We have discussed where the foreclosure crisis has been. This brings us to the questions of where are we now and where is the crisis headed? One major issue for borrowers involves the expiration of the Mortgage Debt Relief Act (MDRA). Passed during the infancy of the crisis in 2007, this federal law in essence protected primary homeowners in foreclosure from tax liability flowing from forgiven mortgage debt. In the view of the IRS, when a lender forgives all or part of the borrower’s debt, this is a taxable event creating phantom income for which the borrower needs to pay taxes at their ordinary income rate. The law conferred a great protection by preventing a big tax bill.
The MDRA has been extended numerous times, most recently in January 2013 retroactive to 2012. As of the date of this writing, another extension is mired in Congress and does not seem likely. What this means is that a great many borrowers receiving a “1099-C” debt forgiveness form will be hit with a large tax bill. This is a situation requiring a consultation with a knowledgeable CPA to discuss some potential exemptions or other available damage-control options.
This tax liability is often confused with deficiency actions described more fully below but they are distinct and separate threats. For years, players in the foreclosure world have been expecting deficiency collection actions to hit foreclosed borrowers. It appears to finally be happening and this may be a major issue for some time to come.
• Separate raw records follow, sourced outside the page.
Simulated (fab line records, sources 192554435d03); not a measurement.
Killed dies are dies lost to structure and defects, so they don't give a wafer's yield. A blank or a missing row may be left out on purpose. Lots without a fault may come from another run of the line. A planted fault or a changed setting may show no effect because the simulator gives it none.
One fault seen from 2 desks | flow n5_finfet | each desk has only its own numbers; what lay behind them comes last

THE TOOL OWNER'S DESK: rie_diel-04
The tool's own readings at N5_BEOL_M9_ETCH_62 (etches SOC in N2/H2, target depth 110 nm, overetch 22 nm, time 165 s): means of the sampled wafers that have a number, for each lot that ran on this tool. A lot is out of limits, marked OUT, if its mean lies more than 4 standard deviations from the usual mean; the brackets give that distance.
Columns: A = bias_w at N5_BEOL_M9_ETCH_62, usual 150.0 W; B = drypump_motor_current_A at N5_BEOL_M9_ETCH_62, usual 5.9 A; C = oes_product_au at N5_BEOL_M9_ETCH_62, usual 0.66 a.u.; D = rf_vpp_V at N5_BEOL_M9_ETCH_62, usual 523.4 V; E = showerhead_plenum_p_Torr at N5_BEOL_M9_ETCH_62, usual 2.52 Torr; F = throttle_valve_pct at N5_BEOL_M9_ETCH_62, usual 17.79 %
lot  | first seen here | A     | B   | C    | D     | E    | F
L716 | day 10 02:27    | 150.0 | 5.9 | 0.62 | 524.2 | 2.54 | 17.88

Simply put, a deficiency is the difference between the fair market value of a property in foreclosure and the final debt owed the lender. For more recent cases, the 2013 law provided clarity in terms of the statute of limitations for lenders to pursue a deficiency claim, now two years. For older cases, the allowable time to sue for deficiency is more of a legal grey area but it’s unlikely that motivated lenders will let too much time pass before suing. Now we’re seeing a wave of deficiency claims representing the biggest new threat to distressed homeowners in the foreclosure aftermath.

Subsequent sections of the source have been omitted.